Recently, I had the chance to re-re-read one of my intellectual heroes, Jesse Shera. He’s probably most closely associated with the origins of social epistemology, the study of what a society knows and how that knowledge is constructed, an idea I first ran across in graduate school and which has stayed with me ever since. If that sounds abstruse, consider for a moment the many differences between Wikipedia and the Encyclopedia Britannica, how they came about, and what their implications have been. Both are attempts to capture what we know, though of course with diametrically opposite approaches. Not to mention they represent different engagements with both the “we” and the “know,” which lead to different outcomes, demonstrating yet again that how knowledge—or society—is constructed matters greatly and sometimes can be quite untidy.
Anyway, in the chapter on the library and society from Shera’s 1976 textbook Introduction to Library Science, he writes in the first paragraph: “It is axiomatic … that the library as a social instrumentality, is, as it has always been, conditioned and shaped by the social milieu within which it functions” (emphasis mine).
Well. We’ve all heard libraries called lots of things, but “social instrumentality” comes along fairly infrequently. An “instrumentality” is a way of doing things, a tool, a device. A means to an end. Thus, a “social instrumentality” is a way for a society to achieve something, a means to a societal end.
Fair enough. If Shera is right, what is the societal end for which the library is a means? “The mid–19th century leaders of the movement for public libraries were well aware that they were implementing one of the greatest organizational changes in the human adventure—the attempt to qualify an entire population to participate in the control of the political and economic system in which they lived.”
We’ve all heard libraries called lots of things, but ‘social instrumentality’ comes along fairly infrequently.
In other words, democracy. Here we find, in somewhat circumlocutory prose, the library-as-bulwark-of-democracy argument in its purest form, with the bonus of connecting the dots and couching it in somewhat more elaborate thinking.

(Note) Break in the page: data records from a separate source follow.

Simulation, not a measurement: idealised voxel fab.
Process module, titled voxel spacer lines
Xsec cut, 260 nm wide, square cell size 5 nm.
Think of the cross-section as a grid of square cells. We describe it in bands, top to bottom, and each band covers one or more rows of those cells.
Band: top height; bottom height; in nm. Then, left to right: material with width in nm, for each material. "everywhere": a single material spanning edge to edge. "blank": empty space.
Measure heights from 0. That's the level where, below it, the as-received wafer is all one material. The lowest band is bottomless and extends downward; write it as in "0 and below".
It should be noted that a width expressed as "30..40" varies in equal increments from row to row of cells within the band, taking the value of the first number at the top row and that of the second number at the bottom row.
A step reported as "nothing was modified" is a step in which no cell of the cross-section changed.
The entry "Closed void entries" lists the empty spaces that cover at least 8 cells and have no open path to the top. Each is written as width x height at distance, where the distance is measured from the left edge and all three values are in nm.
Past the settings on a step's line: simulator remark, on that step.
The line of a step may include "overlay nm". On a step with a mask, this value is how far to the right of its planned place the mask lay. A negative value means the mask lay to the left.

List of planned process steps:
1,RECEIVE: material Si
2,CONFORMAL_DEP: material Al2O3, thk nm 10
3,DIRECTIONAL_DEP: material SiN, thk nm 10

This is the gospel according to Dewey and Carnegie and Green and Jewett and Winsor. If you’re paying close attention, those are all men of some means who felt, supported in large part by the then-current societal mindset, that providing worthy and elevating books to the lower classes would make them better people. Dewey called this the “library faith,” and Wayne A. Wiegand has written eloquently on how that faith calcified into tunnel vision (see “Tunnel Vision and Blind Spots: What the Past Tells Us about the Present; Reflections on the 20th Century History of American Librarianship,” The Library Quarterly vol. 69, no. 1). The modern verse of this gospel goes something like, “Let’s give computers to poor people/students/developing countries and that will solve the digital divide and improve learning,” and so on.
The other, somewhat subtler point Shera makes is that you can’t remove libraries from their social context (he’s writing about public libraries, but you can say the same for any type); as societies have moved on, the aims and goals of and for libraries have shifted, too, but they remain instrumentalities. Not just good ideas, not just nice to have, but means to ends, and as those societies evolve, so might the goals and means. Food for thought.
I continue to marvel at the breadth and depth of Shera’s writing and thinking, and while there are some bits that can sound odd to modern ears, by and large he often provides insight or at least another way of thinking about stuff. And as for the whole “democracy” thing, this is not an altogether terrible goal—as we have all recently been vividly reminded, democracy is often a messy and unattractive business, and it’s so much better when everybody playing is better informed … but that’s another story.